How Sony Plans to Bring Excitement Back to Brand

NEW YORK Stuart Redsun, who joined Sony Electronics in June 2006 as svp, corporate marketing, last month launched the first brand campaign on his watch: “Like. no. other,” from BBDO. A marketing veteran of Nike, Gateway, Motorola and Helio, Redsun talked to Adweek about the company’s marketing strategy and agency relationships.

Q: Most of your media spend is evenly divided between TV and print, with about $60 million going to each in the U.S. Given that many people buy electronics on the Internet, why isn’t there more Web spending?
A: A big reason we’re using so much television for this campaign is that we need to have efforts that create excitement around the total Sony brand. In the past, Sony Electronics has gone to market by category. And many times, at the exact same time. So in effect, we were competing against ourselves for the same mind space. As part of our campaigns going forward, we’re picking points in time where we’re creating a lot of excitement around the Sony brand in general. In the past, we would focus [on] specific products and features and functions. But when you added them all up, Sony didn’t resonate as strongly.

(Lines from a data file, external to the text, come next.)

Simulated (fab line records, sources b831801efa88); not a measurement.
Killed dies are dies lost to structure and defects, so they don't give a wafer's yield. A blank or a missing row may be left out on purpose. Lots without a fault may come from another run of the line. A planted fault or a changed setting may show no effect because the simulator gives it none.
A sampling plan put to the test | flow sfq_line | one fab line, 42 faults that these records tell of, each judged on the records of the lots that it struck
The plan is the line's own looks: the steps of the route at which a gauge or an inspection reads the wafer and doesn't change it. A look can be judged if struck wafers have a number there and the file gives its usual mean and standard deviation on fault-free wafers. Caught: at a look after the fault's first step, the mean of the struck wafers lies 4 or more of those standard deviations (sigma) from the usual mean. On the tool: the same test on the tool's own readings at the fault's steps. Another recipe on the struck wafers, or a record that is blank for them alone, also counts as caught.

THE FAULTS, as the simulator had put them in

What will be the major point of difference between Sony and Samsung or Panasonic?
From all of the research we’ve seen, the things that make Sony stand alone are quality, number one, as well as innovation, style and design. First and foremost, quality. No one even comes close to us in the industry in terms of the reputation that everything attached with the Sony brand has.

Yet Sony has fallen in the Interbrand rankings behind Samsung. And in terms of U.S. sales, it’s third behind Panasonic and Hitachi in some categories.
Interbrand’s survey takes into account a company’s financial measures, so it’s not the pure momentum of your brand or the pure strength of your brand [that’s being measured]. From Sony’s standpoint, we know we have to provide much more innovation in terms of our products. We have to continue to drive our highest-quality products and promote those heavily, and our most aesthetic-looking design products as well. And we’re going to do that in a big way.

Can you describe what qualities distinguish each of the agencies with which you’ve worked, such as Wieden + Kennedy, McCann Erickson and BBDO?
It all boils down to getting the right people on your business who live and breathe [it], and in effect become a part of your overall marketing department. Where it falters is when you get to a point where there is that division of agency/client or client/vendor, which is as bad as it can be. Once that happens, the chance to do any great work is really lost. Overall, the relationship is at its best when it’s fluid, when the ideas come in any direction and it really is a partnership.

When you were at Motorola, it was outmaneuvered by Nokia in terms of the design of its mobile phones. Is Sony putting more emphasis on product design than it has in the past?
Design, quality and innovation have always been there [at Sony]. But you can obviously see, citing examples from other brands, that when you lose sight of those key attributes, a brand can falter. It’s something we’ll continue to put much more emphasis behind. We have an advantage in the U.S. [because] we also have a design center here that helps Tokyo with designs that are right for the U.S. market.

How are the marketing challenges at Sony different from other companies where you’ve worked?
You have to tout what makes your brand unique. Nike certainly did that well. At Motorola, we [had] a brand that lost its luster. It had all these innovative products on the mobile phone side and once it lost that lead we had to really reinvigorate it. Sony has never really lost that love from the consumer, as evidenced by [various] sources.

Can you talk a bit about how the work is divided between BBDO and 180?
Initially, it was really looked at in terms of pure workload. I wouldn’t say one is better than the other in terms of a certain discipline. It’s more of each having a different approach and a different way of thinking. For us, it’s a way to balance out the creative horsepower that both partners have so that you can always ensure you’re getting the freshest thinking on your business. 180 will be developing our second effort coming out later this year that’s tied to products around back-to-school and the holiday season. They’ll do a full, multimedia effort similar to what BBDO just produced. We started [with] both agencies at the same time [with the idea] that BBDO was going to take the first effort and 180 was going to take the second. Depending on the category and seasonality, they’ll switch off.

Can we expect a change in your media mix?
You’ll see a lot more online from us. You’ll also see a lot more that isn’t traditionally measured media. You’ll see a lot more efforts at retail in terms of what we can do to better help our partners sell Sony products, whether it be events, point-of-sale or promotions that drive folks to retail. Really a lot more on the floor where consumers can see for themselves the quality of our products versus the competition.

Can you make a prediction about the media and entertainment landscape five years out?
We’ll continue to see the proliferation of the anytime, anywhere [phenomenon] as mobile devices get stronger, battery life gets better, networks get faster. We will see the proliferation of the “snacking of society,” how we just snack in little nuggets all the time. [It’ll be] like that in media where you’re always in tune with your content. You’re creating your own world in terms of your entertainment and technology options because it’ll always be with you.